More clear cut. Less ambiguous. And also we were hoping for a case, at this early stage, that would not be hyper political: not Fidel Castro, not Henry Kissinger. We wanted to nurture the precedent a little before putting it on the chopping block.

 

So an additional criterion is that the “target” has to be politically vulnerable, without the strong support of one of the major superpowers?
Yes. We wanted to broadened the consensus around the Pinochet precedent rather than immediately antagonise one side or the other.

 

And yet it took 17 years to have Habré tried…
That’s right. Hissène Habré was a relatively low-hanging fruit, and yet… Which illustrates the difficulty of doing this, of breaking with the international diplomatic status quo, of getting a bystander state like Senegal to muster the political will and the investment in a case that doesn’t really concern it. You need a strong link to the forum state. You need to generate the political will in the forum state.

 

Is there also a point where you need luck?
Luck is always part of it. For fifteen years I always felt that we were just around the corner. But yes, if president Wade [of Senegal] had stayed in power it certainly would have cast a huge doubt on everything we were doing. And Habré could have died. There are so many variables in a case like this: the attitude of the territorial state; the funding to keep this going for eighteen years – we raised five or six million dollars in the course of that time.

 

That’s another aspect of the Habré experience: you need a particularly strong NGO to sustain the effort.
Yes. You need a strong and transnational advocacy coalition, however you do that. In many cases, like Guatemala or Pinochet, you have a strong nexus, a strong bridge between people in the forum state and people in the territorial state. In the Habré case it was more difficult because you didn’t have people who bridged that. So Human Rights Watch and I played that bridging role. The other thing we really learned is to put the victims and their stories at the center. That’s the thing what will drive people to support a case like this. It’s not Reed Brody; it’s Souleymane Guengueng.

 

Part of what makes your success – some would say your brand – is your relentless and sophisticated use of the media. How does communication fit into your work as a human rights activist and how central has it become over the years?
I see communication as a tool to create the political conditions in Senegal for the government to feel comfortable with the prosecution of Hissène Habré. I learned that the only way to do that was to focus on the stories of the victims, to create identifiable, recognizable, sympathetic leaders among the victims whom people around Senegal, around Africa and around the world, would identify with their quest.
The New York Times was great, and Le Monde was great, but for me it was all about Radio France Internationale, and to a lesser extent Jeune Afrique. People around Africa, around Senegal, around Chad, followed the story year in and year out. They identified with Souleymane [Guengueng, a former inmate], and Clément [Abaifouta, another former prisoner], and Jacqueline [Moudeina]. People understood how long they had fought; it became a saga, this legal and political soap-opera. Habré’s team did not campaign internationally; we had almost the monopoly in the international press. Habré’s strength was national. That’s where they had placed all their efforts. And that was much harder for us. We spent an enormous amount of effort trying to get the Senegalese public on our side.
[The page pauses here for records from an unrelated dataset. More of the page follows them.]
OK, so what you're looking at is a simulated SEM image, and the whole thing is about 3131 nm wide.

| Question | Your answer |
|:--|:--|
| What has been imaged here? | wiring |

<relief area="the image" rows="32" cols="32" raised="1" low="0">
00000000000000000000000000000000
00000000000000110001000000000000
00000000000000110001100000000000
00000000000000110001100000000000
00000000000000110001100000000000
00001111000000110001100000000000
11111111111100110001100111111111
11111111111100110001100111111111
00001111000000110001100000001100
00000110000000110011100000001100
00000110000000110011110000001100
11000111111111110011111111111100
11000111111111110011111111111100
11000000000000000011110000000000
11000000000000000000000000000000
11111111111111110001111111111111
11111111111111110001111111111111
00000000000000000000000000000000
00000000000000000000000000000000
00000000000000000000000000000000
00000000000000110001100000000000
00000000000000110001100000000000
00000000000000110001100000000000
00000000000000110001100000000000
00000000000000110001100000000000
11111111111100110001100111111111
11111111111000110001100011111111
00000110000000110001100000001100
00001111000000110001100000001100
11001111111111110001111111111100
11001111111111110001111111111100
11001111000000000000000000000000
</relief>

What are the advantages and limits of universal jurisdiction?
We all agree that universal jurisdiction, like the ICC, is subsidiary. The ideal situation would have been for Hissène Habré to be prosecuted in Chad. But the conditions never existed for that. Everybody in our coalition accepted that sending Habré back to Chad was a dangerous idea. Because he could have been mistreated or killed. Because he certainly wouldn’t have got a fair trial. Universal jurisdiction was the only thing available. It was always Plan A. The difference in the Habré case was the predominance of the victims. Hissène Habré’s trial went down almost exactly as we would have planned it fifteen years earlier. The narrative that was presented to the court by the prosecutor was the narrative that the victims had woven. Certainly the trial would have been different had Habré built a defense, but I am talking about how the charges were framed. One of the critics that can be made of all the early ICC cases is that they were framed very narrowly…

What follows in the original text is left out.